At my current company we try to tag merchants with their cleaned names. Some examples are,
HYATT REGENCY CHICAGO F& --> HYATT REGENCY
WAL-MART SUPERCENTER 5039 --> WALMART
MARSHALLS M015 --> MARCHALLS
BP#8274714CIRCLE K ST 27 --> BP
HDD BRANDS # 8119 --> HDD
ABERCROMBIE & FITCH #0762BREA CA --> ABERCROMBIE & FITCH
BART-CLIPPER CIVIC CTR 5104646474 CA --> BART-CLIPPER
TICKET FULFILLMENT SERVIC -->TICKET FULFILLMENT SERVICES
MJ WILMINGTON HOTEL ASSOC --> MJ WILMINGTON HOTEL ASSOCIATES
IHOP #0583 --> IHOP
PAYPAL *IMPORTGET --> PAYPAL
GIANT FOOD INC #196 --> GIANT FOOD
STARBUCKS CORP 989079742503 --> STARBUCKS
HOME DEPOT 6557 --> HOME DEPOT
NORDSTROM DIRECT INC -->NORDSTROM
PLANTATION FINE WINE & GALLATIN TN --> PLANTATION FINE WINE & GALLATIN
COSTCO WHSE #1147 NEW ORLEANS LA -->COSTCO
CHIPOTLE 1956 MOORESVILLE NC --> CHIPOTLE
Currently we have some regular expressions through which we try to clean up junk and then extract the correct name and in some cases replace with new and better name.

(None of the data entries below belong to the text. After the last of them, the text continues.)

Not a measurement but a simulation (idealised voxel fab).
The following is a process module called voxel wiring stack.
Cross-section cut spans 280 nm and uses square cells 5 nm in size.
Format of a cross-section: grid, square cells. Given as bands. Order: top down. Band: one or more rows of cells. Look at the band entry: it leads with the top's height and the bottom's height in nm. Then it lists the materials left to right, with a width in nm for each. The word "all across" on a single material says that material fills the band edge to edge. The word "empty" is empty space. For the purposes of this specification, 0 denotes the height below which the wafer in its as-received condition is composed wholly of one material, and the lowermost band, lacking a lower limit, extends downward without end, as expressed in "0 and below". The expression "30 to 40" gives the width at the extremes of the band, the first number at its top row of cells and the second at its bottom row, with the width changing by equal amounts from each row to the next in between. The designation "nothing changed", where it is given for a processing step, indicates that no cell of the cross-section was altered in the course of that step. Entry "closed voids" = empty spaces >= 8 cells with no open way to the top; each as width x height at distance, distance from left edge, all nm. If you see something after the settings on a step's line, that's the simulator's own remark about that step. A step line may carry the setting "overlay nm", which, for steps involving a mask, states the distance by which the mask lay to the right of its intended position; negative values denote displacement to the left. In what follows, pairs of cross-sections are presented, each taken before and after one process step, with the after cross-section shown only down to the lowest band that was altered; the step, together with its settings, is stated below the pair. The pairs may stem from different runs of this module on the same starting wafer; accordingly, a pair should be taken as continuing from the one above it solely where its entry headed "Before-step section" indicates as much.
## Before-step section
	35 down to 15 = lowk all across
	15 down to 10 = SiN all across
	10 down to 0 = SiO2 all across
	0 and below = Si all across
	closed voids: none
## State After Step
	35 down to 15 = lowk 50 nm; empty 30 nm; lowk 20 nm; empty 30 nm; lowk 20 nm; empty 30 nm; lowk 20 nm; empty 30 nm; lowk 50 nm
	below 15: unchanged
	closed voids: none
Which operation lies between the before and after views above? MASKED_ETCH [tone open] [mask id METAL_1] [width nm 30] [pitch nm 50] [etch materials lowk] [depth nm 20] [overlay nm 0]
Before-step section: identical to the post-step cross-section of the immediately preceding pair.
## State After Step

We then use TF-IDF and DBSCAN clustering technique to try to cluster similar strings together.
As every month we have lote os new merchants(small merchants mostly) and we are dealing with millions of merchants here. Is there a better way to deal with this problem. Maybe Word Embeddings and then using LSTM or something. Any help and ideas are appreciated.
Note that through Regular Expressions we are able to tag top 500 merchants but this method is not scalable as we have millions of merchants and we can’t write rules for these small merchants.
Looking forward to hear any ideas to tackle this.